Sand a valley between sides on the crack, Dremel tool works great, then use an epoxy designed for plastic to weld/form them together. licking/wetting your fingers, helps you to mold the glue into shape as it sets up. You can also build a dam with cardboard and masking tape. Just be sure to keep all other areas bagged while you work on the bad part. Sand smooth using progressive grit sand papers till you get to 600. Prime, knock off the dust then start painting your first layer. Tape off and repeat. If you don't want to do the big dollar resto, I can recall an article in a Mopar or Hot Rod magazine, where they did a low buck resto using rattle cans and paint brushes. Little searching may dig it up.
 
The plastic lenses can be separated from the bezel by heating up the edges of the previously melted tab while putting pressure on the lens from the back side. Some lenses just fall out when you separate the back. Take the lenses and clean them with warm soapy water. Using Mothers polish, carefully hand polish them using a soft non abrasive cloth. Baby diapers work great. You may have to repeat the process many times over, but you should see improvement. If they are totally fogged through, and polishing doesn't bring them back, then you can buy replacement lenses on several sites.
 
Here is a perfect link for what you need to do.

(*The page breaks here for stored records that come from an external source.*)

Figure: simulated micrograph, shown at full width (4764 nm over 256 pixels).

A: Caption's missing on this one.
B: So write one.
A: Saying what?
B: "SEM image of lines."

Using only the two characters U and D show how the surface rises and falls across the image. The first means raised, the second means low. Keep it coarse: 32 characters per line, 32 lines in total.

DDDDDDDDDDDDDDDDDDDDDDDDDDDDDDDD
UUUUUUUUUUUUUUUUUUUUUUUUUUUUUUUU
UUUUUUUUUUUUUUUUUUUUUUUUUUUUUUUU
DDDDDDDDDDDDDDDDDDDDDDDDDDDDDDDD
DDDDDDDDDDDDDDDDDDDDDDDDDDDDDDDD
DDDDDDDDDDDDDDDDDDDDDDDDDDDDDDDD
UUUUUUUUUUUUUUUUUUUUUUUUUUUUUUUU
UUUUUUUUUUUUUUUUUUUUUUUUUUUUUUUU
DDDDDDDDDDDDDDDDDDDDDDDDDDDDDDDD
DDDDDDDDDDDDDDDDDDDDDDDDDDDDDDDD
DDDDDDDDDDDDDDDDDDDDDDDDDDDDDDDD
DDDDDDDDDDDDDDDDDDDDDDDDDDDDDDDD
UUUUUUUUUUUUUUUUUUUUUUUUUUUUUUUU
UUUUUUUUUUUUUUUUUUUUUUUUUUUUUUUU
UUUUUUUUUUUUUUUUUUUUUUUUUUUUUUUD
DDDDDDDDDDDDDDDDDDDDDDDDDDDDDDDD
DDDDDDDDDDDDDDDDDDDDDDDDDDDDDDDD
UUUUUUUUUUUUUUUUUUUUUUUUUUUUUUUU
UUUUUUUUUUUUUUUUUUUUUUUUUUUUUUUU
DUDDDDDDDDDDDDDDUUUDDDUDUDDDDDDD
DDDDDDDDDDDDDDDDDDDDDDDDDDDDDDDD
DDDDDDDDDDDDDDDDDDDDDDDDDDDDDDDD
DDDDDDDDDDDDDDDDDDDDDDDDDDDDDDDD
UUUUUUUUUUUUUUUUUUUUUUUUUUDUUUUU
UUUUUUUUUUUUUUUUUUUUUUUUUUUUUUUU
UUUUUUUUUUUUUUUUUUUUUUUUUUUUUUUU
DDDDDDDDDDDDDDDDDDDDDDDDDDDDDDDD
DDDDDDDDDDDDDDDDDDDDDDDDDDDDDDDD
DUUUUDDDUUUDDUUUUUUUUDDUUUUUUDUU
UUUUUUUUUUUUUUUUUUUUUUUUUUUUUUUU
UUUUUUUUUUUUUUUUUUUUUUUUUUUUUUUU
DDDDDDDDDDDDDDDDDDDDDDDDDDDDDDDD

1967 Plymouth Barracuda Dashpanel Restoration - Mopar Muscle Magazine

Someone needs to put a sticky on this.
Sticky? maybe, since there isn't better available but.... It's a one off. After you've done a bunch of them, you learn better. Did you notice the title says 67 yet the subject is 68 or 69? Anyway...
Conquer the knobs and bezel nuts, leave those switches in the car. If you bolt the 2 ALT' gauge wires together, zip tie the climate controller up, and re-bolt the steering column, you can move the car, even drive it without a inst' panel for a while if necessary. Been there done that. Took about 10 minutes to make a couple supports for the headlight switch and wiper switch. [o O]
Separate the center cones from the lenses first, before separating the lenses from the bezel. If you accidentally let your soldering iron touch and ruin a lens while going at one of those perimeter stakes... you wouldn't be the first or third to do that. Just be careful. Don't remove the black masking from the perimeter of the lenses when polishing.
If you have a trip clock in the speedometer and that little knob wont unscrew, there's a way to conquer that too. Just remove the 2 screws holding the speedometer in the housing. Once the speedometer is exposed you can hold that stem and unscrew the knob. Maybe go ahead and reinstall the speedometer to housing so you don't loose that rubber isolator between them.
There's almost 1/8 clearance between the plastic bezel and the pot metal housing most anywhere you look. So you can place a scab/reinforcement behind cracks and breaks. It is ABS plastic so the glue for plastic plumbing works. That is a very strong chemical bond.
I use a plastic welder since I modify the bezels ( see pic ). The little sanding blocks from Dollar Tree meant for finger nails provide all the small pieces of various grits that I need to get back to OEM finish.
If you were dismantling the bezel completely for rechrome you would need to remove the 2 green lenses which is a little tricky but there is a way. If you need to replace the 2 gaskets at the red lenses, you'll whittle those out by hand. The gaskets at green lenses are good examples. DO NOT USE SUPER GLUE at these colored lenses.

DeMonDIN  02.JPG
 
The year or make doesn't really matter does it? The process the OP requested info on is the same regardless of the model.